Q: I want to do a large mosaic tile floor in my new room addition. I have no clue where to start. I’ve never done tile work before, and I don’t want to goof up and have to rip it up. What can you share to ensure success? There will be some heavy furniture on the floor. Is that an issue?
A: Who doesn’t love an eye-popping, drop-dead-gorgeous mosaic tile floor? It’s possible for a beginner to lay a mosaic tile floor as a DIY project, but you need to start with baby steps. I’ve seen some mosaic tile installations that make my eyes hurt because they were poorly planned or the installer/artist rushed the job.
Let’s unpack the project by splitting it into two parts, starting with the artistic aspect.
I’m not an artist, but I know enough to realize that a mosaic tile scene can either be abstract or represent something you or another person would recognize. For example, you might be trying to create a mosaic of the mountain scene at sunrise that you see from a window. It could be a mosaic of a flower or a pet. There are countless things you might try to recreate using small, colored pieces of tile.
If you’ve never done this before, you should start small. I recommend creating a mosaic that measures about 2 feet by 4 feet. That gives you enough real estate to create something that will have a visual impact, but not require an overwhelming amount of work.
Start with a scale drawing of the design that you want to create, with all the correct colors and shading. Don’t try to recreate the Last Supper on your first try — stick with something simple.
Using your color drawing as your North Star, gather pieces of tile that are all the same thickness and begin to cut and snip them to the sizes that you’ll need.
Beware of using porcelain tile on your starter project; porcelain is an extremely hard material that’s difficult to snip and shape. Instead, use a softer tile with a traditional clay core, which will snap with ease. Use tile nippers for the thinnest pieces.
If you’re a digital-minded person, think of each tile piece as a pixel within an image on your computer or smartphone. You can use online how-to video or
Instagram accounts that feature photos of finished mosaic tile pieces to grasp what you need to do.
Lay the cut pieces of tile next to one another on the floor, making sure you allow for a grout line that might be as narrow as 1/8-inch around each piece of tile.
Once you have your mosaic design created and you’re happy with how it looks from 5-10 feet away, you’re ready to install the tile and grout it.
Floor tiles must be installed in thinset, which is a mix of fine silica sand and Portland cement. Thinset allows the mosaic tile to bond well to a solid subfloor. Once the thinset is cured, it’s almost as hard as a rock, and it doesn’t move. Organic tile mastic — which is thick like icing on a cake — should never be used to set floor tile. It can move and the tile can crack.
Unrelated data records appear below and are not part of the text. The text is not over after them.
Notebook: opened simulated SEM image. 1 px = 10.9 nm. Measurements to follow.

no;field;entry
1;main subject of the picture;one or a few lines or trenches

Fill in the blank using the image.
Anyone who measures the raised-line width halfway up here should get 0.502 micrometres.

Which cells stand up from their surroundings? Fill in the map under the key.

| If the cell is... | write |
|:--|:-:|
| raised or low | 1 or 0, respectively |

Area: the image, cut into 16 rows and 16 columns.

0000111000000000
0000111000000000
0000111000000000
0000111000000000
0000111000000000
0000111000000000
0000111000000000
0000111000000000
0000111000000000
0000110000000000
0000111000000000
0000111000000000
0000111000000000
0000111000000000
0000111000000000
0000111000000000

A secret to good installation is to match the size of the tile to the trowel that will be used to put down the thinset. If your mosaic tile is about the size of a postage stamp, or about 1 inch by 1 inch, then you need to use the smallest notched trowel you can find. A 1/8-inch-by-1/8-inch, square-notched trowel would be my recommendation.
Hold the trowel at a 30- to 45-degree angle as you spread the thinset onto a piece of cement board that has been dampened with water. Only put down as much thinset as you can cover with tile in 5 minutes or less. You should work quickly, especially if you live in a dry climate where the thinset can skin over rapidly. If this happens, the bond will be poor between the thinset and the pieces of tile.
Avoid allowing any thinset to ooze up between the pieces of tile. Remove any excess immediately, making sure you don’t smear it on the face of the tile.
The top of each tile must be in the same plane, so place a small piece of smooth, flat plywood on the tiles and lightly tap it so the tops of the tiles are all level. Use sanded grout between the tiles to finish the job.